The 42-year-old former petroleum geologist’s first job will be to write a report on the Commission’s July proposal which will be debated in the European Parliament’s environment committee before negotiations open with the Commission and member states. Agreement is expected to take at least a year to reach.

Duncan said that his work on the dossier would get underway once November’s crunch UN Climate Change Conference in Paris has made a decision on possible new emissions targets. The conference aims to strike a legally binding deal to limit global warming to no more than two degrees above pre-industrial levels.

The European Union has already committed to cut greenhouse gas emissions to 40 per cent below 1990 levels by 2030.

The UK is in favour of a strong carbon price as the means to bring about the lowest cost transition to a less carbon-intensive economy and has introduced a top-up carbon tax (known as the Carbon Floor Price) of £18 per tonne on power generators to supplement the weak ETS.

The UK’s unilateral action to tackle the problem – which has led since 2013 to the UK having the highest wholesale electricity prices in Europe – has been criticised for skewing the playing field with other EU countries.

UK fossil fuel generators currently have to pay the UK levy in addition to the ETS levy, meaning that UK generators pay £23 per tonne while generators elsewhere in Europe pay just £5.30.

The controversial UK levy – which was intended by the previous coalition government to encourage utilities to switch to burning natural gas or generating power from renewables – has been blamed for leading to the closure next year of Scotland’s last remaining coal-fired power station at Longannet in Fife, the closure of other coal-fired stations south of the border as well as last month’s decision to close the UK’s last remaining steelworks at Redcar on Teeside.

Critics of UK energy policy also say that hopes that the levy would lead to the building of new gas-fired stations have not materialised, meanwhile the much-trumpeted and delayed new nuclear power station at Hinkley Point in Somerset is at best a decade away.

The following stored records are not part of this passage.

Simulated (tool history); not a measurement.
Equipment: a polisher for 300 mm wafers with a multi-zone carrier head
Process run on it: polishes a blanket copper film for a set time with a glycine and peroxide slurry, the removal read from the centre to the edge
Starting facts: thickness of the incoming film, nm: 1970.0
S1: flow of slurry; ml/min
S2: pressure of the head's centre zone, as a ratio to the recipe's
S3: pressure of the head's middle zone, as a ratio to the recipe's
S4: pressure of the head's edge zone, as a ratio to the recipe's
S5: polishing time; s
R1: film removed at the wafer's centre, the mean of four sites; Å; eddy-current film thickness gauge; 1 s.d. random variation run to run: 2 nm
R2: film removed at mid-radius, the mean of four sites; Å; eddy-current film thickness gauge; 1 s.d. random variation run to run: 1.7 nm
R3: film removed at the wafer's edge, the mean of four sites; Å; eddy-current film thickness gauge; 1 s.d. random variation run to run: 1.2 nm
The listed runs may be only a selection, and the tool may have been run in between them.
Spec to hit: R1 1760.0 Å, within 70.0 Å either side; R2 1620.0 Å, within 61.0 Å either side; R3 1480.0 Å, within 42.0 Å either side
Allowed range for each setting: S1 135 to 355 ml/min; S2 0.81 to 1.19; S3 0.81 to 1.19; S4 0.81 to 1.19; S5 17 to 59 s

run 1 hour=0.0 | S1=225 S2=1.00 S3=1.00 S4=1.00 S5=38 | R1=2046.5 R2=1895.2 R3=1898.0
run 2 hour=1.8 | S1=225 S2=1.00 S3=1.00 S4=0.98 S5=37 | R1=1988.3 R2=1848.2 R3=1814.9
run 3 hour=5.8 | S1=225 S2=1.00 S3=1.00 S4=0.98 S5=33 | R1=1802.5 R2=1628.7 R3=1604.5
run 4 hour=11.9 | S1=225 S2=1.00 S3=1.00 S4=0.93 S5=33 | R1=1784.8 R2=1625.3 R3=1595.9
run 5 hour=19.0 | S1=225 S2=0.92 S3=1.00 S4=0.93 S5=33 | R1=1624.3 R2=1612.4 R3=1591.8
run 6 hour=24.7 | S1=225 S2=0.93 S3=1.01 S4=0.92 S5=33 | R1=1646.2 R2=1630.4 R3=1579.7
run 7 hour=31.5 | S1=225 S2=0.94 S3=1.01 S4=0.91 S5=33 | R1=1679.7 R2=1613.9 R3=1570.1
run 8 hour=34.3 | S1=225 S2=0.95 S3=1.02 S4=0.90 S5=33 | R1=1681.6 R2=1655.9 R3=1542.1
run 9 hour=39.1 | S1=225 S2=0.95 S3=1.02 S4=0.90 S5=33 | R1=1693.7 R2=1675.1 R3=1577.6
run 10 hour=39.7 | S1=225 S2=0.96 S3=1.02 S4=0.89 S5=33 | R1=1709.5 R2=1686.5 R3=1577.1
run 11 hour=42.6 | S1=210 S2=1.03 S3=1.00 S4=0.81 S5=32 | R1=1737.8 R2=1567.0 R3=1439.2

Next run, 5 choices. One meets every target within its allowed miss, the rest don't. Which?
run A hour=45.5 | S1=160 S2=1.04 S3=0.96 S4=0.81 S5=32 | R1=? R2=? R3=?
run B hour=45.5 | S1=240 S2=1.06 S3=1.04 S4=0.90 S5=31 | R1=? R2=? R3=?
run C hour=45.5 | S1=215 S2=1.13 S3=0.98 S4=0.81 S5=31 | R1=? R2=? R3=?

Energy-intensive industries around the UK are hoping that, if the proposed reforms to the EU ETS lead to higher prices for carbon permits, this will prompt the Chancellor of the Exchequer George Osborne to phase out or eliminate the supplementary UK levy.

But –as has been the case with the equally controversial Air Passenger Duty levy (which has led to the UK having the highest taxes on aviation in the world) – experience has shown that once governments become used to income streams from new taxes it is often hard to wean themselves off them.

With the Conservatives committed to eliminate the deficit by 2019/20 kissing goodbye to billions of pounds of tax revenue from power multinationals seems an unlikely move.

How the Emissions Trading System works

The EU’s Emissions Trading System works on the ‘cap-and-trade’ principle whereby a ‘cap’ or limit is set on the total amount of greenhouse gases that can be emitted.

Within the cap, companies receive or buy emission permits (around 16 billion tonnes-worth between 2013-20, roughly half the bloc’s total carbon emissions) which they can trade with one another as needed. Companies can also buy limited amounts of international credits from emission-saving projects around the world. The limit on the total number of allowances available ensures that they have a value.

The overall aim of the scheme is that, as the cap is reduced over time, so too do total emissions. After each year a company must surrender enough allowances to cover all its emissions, otherwise heavy fines are imposed.

One of the system’s shortcomings has been that when power generators cut emissions by investing in renewables they end up with more ETS emissions allowances than they need so they sell the excess to other users who can then emit more carbon than before which does nothing to reduce overall emissions.

It is estimated that by 2020, emissions from sectors covered by the ETS will be 21 per cent lower than in 2005. The European Commission recent proposals would see this rise to 43 per cent by 2030.

Bricks and the ETS

For James Raeburn, joint managing director of Raeburn Brick Ltd, Scotland’s last remaining brick maker, the fear is that the proposed reform of the ETS would hit his company with a “double whammy” of a progressive phase-out of the free carbon dioxide allowances that his company currently enjoys together with substantially higher prices for the emissions permits.

Raeburn also says that the ETS’s aim of encouraging energy-intensive industries to reduce their carbon emissions through fiscal incentives would have no effect on industries, such as brick making, where there are no available technologies for reducing emissions. Taxing companies which have done as much as they can to reduce emissions will not change their behaviour but will simply eat into their profitability.

£4 million turnover Raeburn Brick, which employs 30 people at its plant in south-east Glasgow, replaced its coal-burning kilns with lower emitting natural gas-fired kilns in 1985 and last year introduced more efficient burners but little can be done to reduce the company’s emissions further unless research into the possibility of using microwave technology is successful.

“There is the potential for job losses or closure but I don’t see that happening. In the worst case scenario this could lead to the price of our bricks having to rise by 3 per cent,” says Raeburn. “It would not be crippling but it would not be helpful either.”

Raeburn also points to the possibility that increased emissions taxes on brick makers in Europe would make the import from North African countries, which do not impose such levies, more competitive.